We have defined our model and compiled it ready for efficient computation. Now it is time to execute the model on some data. We can train or fit our model on our loaded data by calling the fit() function on the model. Training occurs over epochs and each epoch is split into batches

In [None]:
history = model.fit(X_train, Y_train, batch_size=512, epochs=7, callbacks=[checkpoint], validation_split=0.1)

### History

We can see, the model achieves 98% validation accuracy. These are good results.

In [None]:
# list all data in history
print(history.history.keys())
# summarize history for accuracy
plt.plot(history.history['accuracy'])
plt.plot(history.history['val_accuracy'])
plt.title('model accuracy')
plt.ylabel('accuracy')
plt.xlabel('epoch')
plt.legend(['train', 'test'], loc='upper left')
plt.show()
# summarize history for loss
plt.plot(history.history['loss'])
plt.plot(history.history['val_loss'])
plt.title('model loss')
plt.ylabel('loss')
plt.xlabel('epoch')
plt.legend(['train', 'test'], loc='upper left')
plt.show()

In this case, we can see that the model generally achieves a good fit, with train and test learning curves converging. There is no obvious sign of **over-fitting** or **under-fitting**.
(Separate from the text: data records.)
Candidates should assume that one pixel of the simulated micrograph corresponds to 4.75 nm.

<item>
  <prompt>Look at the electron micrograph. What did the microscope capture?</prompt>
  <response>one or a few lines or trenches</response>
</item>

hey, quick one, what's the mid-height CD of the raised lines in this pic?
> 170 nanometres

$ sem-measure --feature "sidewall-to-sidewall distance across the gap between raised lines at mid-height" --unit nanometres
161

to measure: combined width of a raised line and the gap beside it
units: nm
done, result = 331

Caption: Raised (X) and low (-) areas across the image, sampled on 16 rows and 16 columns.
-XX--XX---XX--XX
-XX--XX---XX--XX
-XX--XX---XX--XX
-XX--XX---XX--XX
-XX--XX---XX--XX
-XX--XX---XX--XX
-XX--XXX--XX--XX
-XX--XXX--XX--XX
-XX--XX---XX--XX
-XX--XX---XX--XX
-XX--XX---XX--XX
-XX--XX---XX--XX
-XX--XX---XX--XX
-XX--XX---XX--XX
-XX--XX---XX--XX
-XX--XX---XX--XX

We are going to submit the file to drive  for download

In [None]:
TEST_FILE = "/content/drive/My Drive/DATA/identify-digits/Test_fCbTej3_0j1gHmj.csv"
TEST_DIR = "/content/drive/My Drive/DATA/identify-digits/Images/test/"
SUB_FILE = "/content/drive/My Drive/DATA/identify-digits/sample_submission_npBPSZB.csv"
with open(TEST_FILE, "r") as f1:
  with open(SUB_FILE, 'w') as f2:
    csvreader = csv.reader(f1)
    fields = next(csvreader)

    f2.write('filename,label\n')

    for img in tqdm(csvreader):
        file_name = img[0]
        path = TEST_DIR + img[0]
        img = load_img(path, grayscale=True)
        x = img_to_array(img)
        x = np.expand_dims(x, axis=0)
            
        val = np.argmax(model.predict(x))  
        
        f2.write('{},{}\n'.format(file_name, int(val)) )
    f2.close()
  f1.close()

testing an image to see if it works fine.

In [None]:
TEST_DIR = "/content/drive/My Drive/DATA/identify-digits/Images/test/"
path = TEST_DIR + '49000.png'
img = load_img(path, grayscale=True)
x = img_to_array(img)
x = np.expand_dims(x, axis=0)
    
print(np.argmax(model.predict(x)))
plt.imshow(img)
plt.show()

In [None]:
from keras.models import load_model
model = load_model('/content/drive/My Drive/DATA/identify-digits/1-conv-layers-1.h5')

In [None]:
model.evaluate(x=X_train, y=Y_train)